I’ve made known my disparagement for post-apocalyptic stories, which all seem to eventually fall into the same tropes ad museum. You’ve read or watched the stories where one band of survivors tries to survive only to run into another band of survivors who, despite initial appearances, have devolved from society into little more than beasts. The Road is patently not that story.

Where much of post-apocalyptic literature sets itself apart by small increments, The Road moves as far away from the mores of the genre as possible. McCarthy’s novel focuses on an unnamed father and son who trudge through what is possibly the bleakest future I have ever read. The world is covered in ash, the sun blotted out, food is so scarce that cannibalism is the norm, and as winter approaches our two leads are placed in immense jeopardy. With this grey, black, and white palate, McCarthy paints a relationship in vivid colour.
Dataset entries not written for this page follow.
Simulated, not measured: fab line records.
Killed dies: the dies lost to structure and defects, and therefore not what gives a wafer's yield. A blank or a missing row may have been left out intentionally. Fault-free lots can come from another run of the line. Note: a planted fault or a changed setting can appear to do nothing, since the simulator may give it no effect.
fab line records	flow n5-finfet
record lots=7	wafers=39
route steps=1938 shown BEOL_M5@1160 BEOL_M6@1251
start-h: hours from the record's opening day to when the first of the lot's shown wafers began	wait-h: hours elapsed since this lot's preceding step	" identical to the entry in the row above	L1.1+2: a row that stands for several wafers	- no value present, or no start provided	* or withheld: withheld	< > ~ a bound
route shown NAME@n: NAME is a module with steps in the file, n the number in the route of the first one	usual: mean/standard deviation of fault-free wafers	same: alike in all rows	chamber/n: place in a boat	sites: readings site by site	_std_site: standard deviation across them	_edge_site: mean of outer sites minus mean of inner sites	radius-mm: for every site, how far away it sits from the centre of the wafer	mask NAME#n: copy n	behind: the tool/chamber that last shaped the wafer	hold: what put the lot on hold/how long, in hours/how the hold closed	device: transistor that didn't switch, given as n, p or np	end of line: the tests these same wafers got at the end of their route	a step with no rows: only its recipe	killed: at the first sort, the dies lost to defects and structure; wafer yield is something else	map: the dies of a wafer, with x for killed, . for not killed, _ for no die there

For this novel is truly a novel of fatherhood, unyielding love, and the lengths we go to for the ones we love. A recurring conversation between the boy and his father is their status as carriers of the fire. While at first it seems like a cheap contrivance, by the novel’s end I was dazed by how they truly do illuminate the novel. The moments shared between father and son demonstrate love overtly and subtly. In the man’s struggle to keep the darker parts of the world from his son despite their ubiquity, the reader comes to know the character of the man. The moments are so many and too well written to be sullied by my meager paraphrasing. Suffice to say that these moments are delivered without artifice, pretense, or falseness.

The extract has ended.